I have now received a copy of the Will of Timothy Smithson,
and it turns out to provide an interesting encounter with one aspect of Grimsby
history.
So, first, the historical context.
In the eighteenth century, Grimsby, although it had Borough
status and returned two Members of Parliament, was no bigger than a modern
village and no bigger than the other tiny market towns of north-east Lindsey such
as Barton and Caistor. What soon became
known as the 'Old Town' clustered around the church and the Riverhead.
At the very end of the century, two major developmental initiatives
were taken to kick-start something bigger, but, in the end, neither managed to do
so.
First, a dock was built along the mainly silted up Haven – today this is the portion of Alexandra Dock between the Riverhead and the
A180. The enabling Act was passed in
1796 and the first use was in 1801. But
those who financed the development, which included all the major landowners in
the Wolds, did not have sufficient supplies of goods to export and proved
to be naive about what the quantity of trade by others would be.
Secondly, from 1800, the common land immediately east of the
new dock was parcelled up and initially leased and then sold for building development
– this ‘New Town’ occupied the land which today is between Alexandra Dock and the railway line. The population of Grimsby doubled (to over
4000 people by 1831) but actually far fewer of the plots were developed than
had been expected and many ended up being used as market gardens.
It would be more than a generation later, in the 1840s, that
the development of Grimsby took off with the completion of agricultural
enclosure and improvement and with the coming of the railway, but that is quite
another story.
Back to Timothy Smithson’s Will, made in 1816, three years
before his death. Although he describes
himself as a Farmer of Great Coates, almost all of the document deals with an
extensive portfolio of property - including ‘all my nine freehold messuages or
tenements with gardens and appurtenances situate in Great Grimsby in a certain
street or place called Flower Square’ (some of which were let to
tenants).
Flour Square (the contemporary spelling is twentieth
century) is at what would then have been the northern end of the New Town, on
the marshy coastal strip of Fitties rather than on the Common proper, and is today just
north off the Lock Hill roundabout.
Smithson allocates the nine properties in turn to his eight oldest
surviving children; the daughter married to a joiner (Charles Hudson) gets a property
with a joiner’s shop. His youngest
children, by his second wife Mary, were still under age, and he makes provision for
Mary and these children to have income from property trusts. His ‘dear wife’ also gets ‘my two best beds,
half of my best chairs [and] also my mahogany dining and tea tables’.
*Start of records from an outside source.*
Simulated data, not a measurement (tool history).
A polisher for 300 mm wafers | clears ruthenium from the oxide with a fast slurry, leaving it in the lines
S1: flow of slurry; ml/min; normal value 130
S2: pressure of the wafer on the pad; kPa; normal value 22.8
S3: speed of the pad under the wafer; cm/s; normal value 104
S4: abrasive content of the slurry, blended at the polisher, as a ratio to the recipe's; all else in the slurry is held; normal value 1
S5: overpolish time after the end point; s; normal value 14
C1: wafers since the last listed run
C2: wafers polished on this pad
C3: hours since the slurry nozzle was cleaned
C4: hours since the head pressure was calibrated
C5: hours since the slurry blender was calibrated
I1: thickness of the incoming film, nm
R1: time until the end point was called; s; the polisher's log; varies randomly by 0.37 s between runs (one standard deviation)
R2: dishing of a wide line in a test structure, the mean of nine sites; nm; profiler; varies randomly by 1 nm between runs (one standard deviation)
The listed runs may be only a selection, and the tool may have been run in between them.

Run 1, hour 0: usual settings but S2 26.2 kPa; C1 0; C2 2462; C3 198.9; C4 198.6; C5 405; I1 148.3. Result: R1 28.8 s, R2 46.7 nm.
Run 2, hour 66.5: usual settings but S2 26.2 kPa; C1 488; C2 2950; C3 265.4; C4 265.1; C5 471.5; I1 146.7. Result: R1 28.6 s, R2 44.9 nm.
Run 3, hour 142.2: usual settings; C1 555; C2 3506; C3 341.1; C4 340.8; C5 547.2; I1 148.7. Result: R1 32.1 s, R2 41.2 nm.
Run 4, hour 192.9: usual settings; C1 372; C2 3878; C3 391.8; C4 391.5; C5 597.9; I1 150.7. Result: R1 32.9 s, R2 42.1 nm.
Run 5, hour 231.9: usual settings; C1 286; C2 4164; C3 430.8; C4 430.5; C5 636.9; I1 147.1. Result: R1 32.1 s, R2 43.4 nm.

Of additional interest for me are the names of the two much
younger farmers (aged in 1816 39 and 44, as against Smithson’s 66) to be the
trustees. They are ‘my two good friends’ Richard Taylor of Great Coates (whose memorial and grave have featured in this Blog before) and Charles Nevill of Little
Coates (about more of whom in a moment).
There is obviously something of a community among these more substantial tenant
farmers, each managing the largest businesses in the two villages; they formed part of the sort
of class prosperous enough to take advantage of new investment opportunities in
neighbouring Grimsby.
The earliest surviving gravestone in Little Coates
churchyard is that of Charles’ grandparents(from 1781) . His parents’ gravestone also survives nearby, and a
picture from it has appeared in this Blog before.
Charles’ sister Ann married a Joshua Chapman,
and they were to be the great-grandparents of the Joseph Chapman whose fortune
was made when Grimsby’s growth and trade eventually really did take took off
and whose legacy paid for the building of most of the present St Michael’s,
Little Coates almost exactly a century after Smithson drew up his Will.